Testing the Limit of the GT75VR Titan

Posted on October 25 2017

The GT75VR Titan is the new member of the GT Titan family, a name that symbolizes flagship products with top of the line everything.
The latest GT75VR strikes a perfect balance between the existing GT83VR and GT75VR, with top-tier performance and innovative mechanical keyboard but in a much decent form factor.
We're focusing on the performance and stressing the monster to the limit.
Let's see what it takes to “Unleash the Winning Moment” for gamers.

--- Test Unit ---

The test unit is the GT75VR 7RF, which comes with NVIDIA GeForce GTX 1080 graphics, Intel Core i7-7820HK overclockable CPU, and 32GB DDR4 memory.
It is also available in single GTX 1070 (7RE), or two GTX 1070s in SLI (7RE SLI).
The storage holds up to 3 M.2 SSD slots and a 2.5” HDD slot, though the configuration may vary by region, and can also be upgraded.

Benchmark – 3DMark 11

We started with the good old 3DMark 11 Performance mode. All numbers were taken from the average of 5 runs.
The 1st scenario is to run the tests with the default setting, specifically the “Sport” mode with fan speed at "Auto".
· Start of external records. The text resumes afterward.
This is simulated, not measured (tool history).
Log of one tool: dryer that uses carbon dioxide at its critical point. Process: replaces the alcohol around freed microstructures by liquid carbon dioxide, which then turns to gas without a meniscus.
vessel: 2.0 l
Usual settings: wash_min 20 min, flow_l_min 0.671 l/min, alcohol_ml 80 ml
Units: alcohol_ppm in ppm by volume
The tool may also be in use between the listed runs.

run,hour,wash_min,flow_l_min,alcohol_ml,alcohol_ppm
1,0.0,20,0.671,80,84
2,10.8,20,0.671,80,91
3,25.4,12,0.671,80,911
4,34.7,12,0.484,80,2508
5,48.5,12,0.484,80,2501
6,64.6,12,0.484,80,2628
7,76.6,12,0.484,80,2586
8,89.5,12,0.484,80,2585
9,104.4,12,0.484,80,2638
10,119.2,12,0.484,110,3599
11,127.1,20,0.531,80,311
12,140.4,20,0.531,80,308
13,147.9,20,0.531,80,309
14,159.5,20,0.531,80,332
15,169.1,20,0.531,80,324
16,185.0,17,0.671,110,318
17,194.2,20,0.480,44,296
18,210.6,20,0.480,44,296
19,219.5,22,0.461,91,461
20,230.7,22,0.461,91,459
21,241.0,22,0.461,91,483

The average was P19698, almost reaching the 20000 mark. Comparing the data from other reviews, this is apparently how a decent-cooled GTX 1080 should perform.

One of the best things about the GT Titan series is the overclock headroom from the exceptional cooling.
With our 2nd scenario as a comparison for maximum performance, we switched to “Turbo” mode and set both the CPU & GPU at the maximum clock speed. (shown in screenshot).

(CPU O.C. at 4.2 GHz, GPU core +200MHz, VRAM +350MHz)

(proof that the overclocking was successfully applied)

And goodbye to the P20000 barrier! The new average clocked in at P21726, with all 5 runs above P21000.
(We look forward to seeing the GT75VR set new records on all those review sites)

Benchmark – Fire Strike

We also tried both scenarios with the iconic 3DMark Fire Strike, and received similar results.
The “Sport” mode averaged at 16079, while the “Turbo” mode boosted up the score to 18167.

Overclock Makes a HUGE Difference

The overclock contributed a significant 10%+ enhancement across the board.
This is definitely a noticeable boost, as the difference is as huge as upgrading to the next level GPU!

Benchmark – VRMark

With a GTX 1080 under the hood, the GT75VR well exceeded the VR Ready standard and scored around 10000 in VRMark Orange Room test, and hit about double the targeted frame rate.
It’s no surprise that GT75VR can handle all VR benchmark and applications with ease.
For comparison, a GTX 1060, the basic requirement for VR, averages only around 6500 in the same test.

In-Game Benchmark – Rise of the Tomb Raider

Getting back onto the gaming topic, we went with Rise of the Tomb Raider.

Had the settings at the "Very High" preset.

And tried the in-game benchmark. The results speak for themselves: outstanding frame rate to match the 120Hz display!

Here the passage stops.